I’ll start off with sharing a few things about myself.
My name is Lindsay and I am 24 years old. I’ll be halfway to 50 on June 13th.
I was born and raised in a small town of 17,000 called Morton, IL (The Pumpkin Capital of the World) The Pumpkin Festival is the best time of the year. I’ll make a post about that another time, I promise.
I grew up with four siblings and I fall in the middle. I love sports and I played quite a few growing up including basketball, volleyball, tennis & I ran the hurdles in track. I have scars on my knees to prove it. Ha!
Skipping forward to when I graduated high school. I went on to move down to Las Cruces, New Mexico to attend college.
My dad’s side of the family lives down in NM and my older sister and I went down to visit every summer for three weeks.
All in all, I got down to New Mexico, started school and that’s when I truly started struggling.
School just was not for me and or I just never applied myself. That was a hard pill to swallow since I always thought that’s what you HAD to do…You go to college, find a job, date someone real nice, get married and then have children and so on.
Well, it wasn’t looking that way for me. I began to really struggle with depression which I will make a whole post about in the future, but I’ll give you a little glimpse of what it looked like back then, now.
I felt all the feels then. I basically wanted to end my life at that point because I felt worthless, hopeless & like I had no one to talk to. There’s a lot more to the story, obviously, but that’s for another time.
Fast forward a little bit since I’ll be going into that whole phase of my life in another post, but all in all, I went through a VERY rough time in my life and not just that year, but many years after that and I finally reached out and accepted help.
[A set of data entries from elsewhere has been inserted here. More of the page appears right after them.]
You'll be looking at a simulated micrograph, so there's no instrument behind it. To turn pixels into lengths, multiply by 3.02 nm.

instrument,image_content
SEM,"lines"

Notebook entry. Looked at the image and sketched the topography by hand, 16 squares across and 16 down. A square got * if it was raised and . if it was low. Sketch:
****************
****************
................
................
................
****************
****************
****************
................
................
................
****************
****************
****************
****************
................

Depression is a big deal, guys.
If you are going through a rough spot or time in your life just know that you are NOT ALONE and there is ALWAYS someone for you to talk to.
I will gladly say, I am here for you. No matter who you are and even if we do not know each other personally. I am here and all ears.
I know what it feels like to not want to live and I know what it feels like to get the help you need and become an overcomer with God’s help.
Next up, after struggling hardcore with depression & getting help, I moved back home to be closer to my family after my grandfather passed away.
I skipped a bit. I had lived in New Mexico, Florida and Texas.
I am now currently living back in my hometown, Morton, IL and I love it. I really enjoy being back close to all of my family. God is my number one and He has helped me through all my struggles and He will not stop anytime soon, I’m sure of it.
After moving back, I became a Caregiver for the Elderly. I love helping others so it truly was an amazing opportunity for me. I then became a Nanny (I love children) during the week and a Caregiver on the weekends.
I’ve always worked outside of the home and I have, without a doubt, worked very hard throughout my life and I am very proud of that.
Fast forward a few years and without details, I became pregnant with my EVERYTHING, Ainsleigh.
She is honestly the best thing that has ever happened to me and I am forever grateful to God for allowing me to be her mother even though it was definitely not in my plan. I know God has a plan and I am to TRUST IN HIM so I rest easy knowing that.
I feel like I shock a bunch of people when I tell them I’m a single mother, but it is true and I will touch on that another time.
I am also a stay-at-home mother and I believe it is the absolute best thing for myself and my little one at this time.
I am very thankful & blessed I am able to be with and raise Ainsleigh.
I will most likely go back to working outside of the home at some point, but right now this is where I am meant to be and I will not shame myself or be shamed by others who think it’s not right or it’s not work because this is what is best for us right now (touchy subject, can you tell?) LOL
I will definitely touch base on that subject along with many others in the future.
This post was just a “get to know a little bit about Lindsay” post.
With that said, I’m back to cuddling and loving on my precious little one & pup. I’ll post again soon.